FYI I see this thread referencing the GDAL github team organization. As
far as I know, nobody has "designed" it with deep thoughts. It has the
current structure most likely as an accident of history... If I were to
design it, I would keep it simple and stupid. With git workflows, the
concept of "committer" as in SVN era is kinda irrelevant. You just need
a sufficient number of people with appropriate push rights to merge the
flow of incoming PRs, but if you have more than 10 people with push
rights in a single repo, that is already quite big. My 2 cents, and
running away as I've no idea how the GRASS team works ;-)

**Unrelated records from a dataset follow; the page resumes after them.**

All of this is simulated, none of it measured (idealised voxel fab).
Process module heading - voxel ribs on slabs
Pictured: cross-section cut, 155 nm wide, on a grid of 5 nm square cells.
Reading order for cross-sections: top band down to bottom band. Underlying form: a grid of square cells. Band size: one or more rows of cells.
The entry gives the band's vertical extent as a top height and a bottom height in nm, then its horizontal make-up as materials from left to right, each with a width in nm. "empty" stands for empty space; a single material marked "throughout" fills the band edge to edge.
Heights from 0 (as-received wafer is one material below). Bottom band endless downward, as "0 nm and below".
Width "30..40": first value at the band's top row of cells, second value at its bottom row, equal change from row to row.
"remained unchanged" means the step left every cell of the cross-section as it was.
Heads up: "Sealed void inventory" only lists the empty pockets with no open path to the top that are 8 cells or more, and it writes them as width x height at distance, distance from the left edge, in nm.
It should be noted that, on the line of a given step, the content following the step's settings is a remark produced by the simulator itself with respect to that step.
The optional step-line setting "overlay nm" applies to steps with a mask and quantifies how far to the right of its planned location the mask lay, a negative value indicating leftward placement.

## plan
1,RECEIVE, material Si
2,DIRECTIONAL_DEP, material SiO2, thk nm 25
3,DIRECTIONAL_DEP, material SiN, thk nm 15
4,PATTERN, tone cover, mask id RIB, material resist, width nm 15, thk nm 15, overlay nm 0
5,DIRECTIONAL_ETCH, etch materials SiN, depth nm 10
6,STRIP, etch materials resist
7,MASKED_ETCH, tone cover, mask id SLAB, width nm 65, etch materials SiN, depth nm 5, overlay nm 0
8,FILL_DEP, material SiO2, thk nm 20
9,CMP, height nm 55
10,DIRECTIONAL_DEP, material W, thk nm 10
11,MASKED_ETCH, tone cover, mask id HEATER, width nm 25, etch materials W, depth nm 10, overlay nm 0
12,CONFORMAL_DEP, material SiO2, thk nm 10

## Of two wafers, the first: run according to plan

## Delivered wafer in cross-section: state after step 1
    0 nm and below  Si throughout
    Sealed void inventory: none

Le 13/03/2024 à 01:35, Vaclav Petras via grass-dev a écrit :
On Fri, 8 Mar 2024 at 09:10, Ondřej Pešek <pesej.ond...@gmail.com> wrote:
@Vaclav: Do you have some more points against the master-children
schema? It seems that the general agreement is *for* the restructuring
into parent and children teams. So far the only point against was "I
didn't find team nesting particularly useful and we already had a
couple of top-level teams."
...and I didn't see it working for GDAL with people both in the parent
team and child teams and repos being assigned to both levels.
How do you suggest we do it? Empty parent team without repos? Would
that look good?
Although I appreciate all the work you
dedicate to the GitHub management, I don't think that this is a valid
point against when compared to the positive ones (although it's
understandable that nobody wants to drop something that they have just
created).
Thanks. It is more that before it was a high priority for me to get
access rights in order (access rights to individuals both directly and
through teams, inactive people from 2000s and early 2010s
grandfathered into GitHub write access, ...). These parent-child teams
are low priority compared to that.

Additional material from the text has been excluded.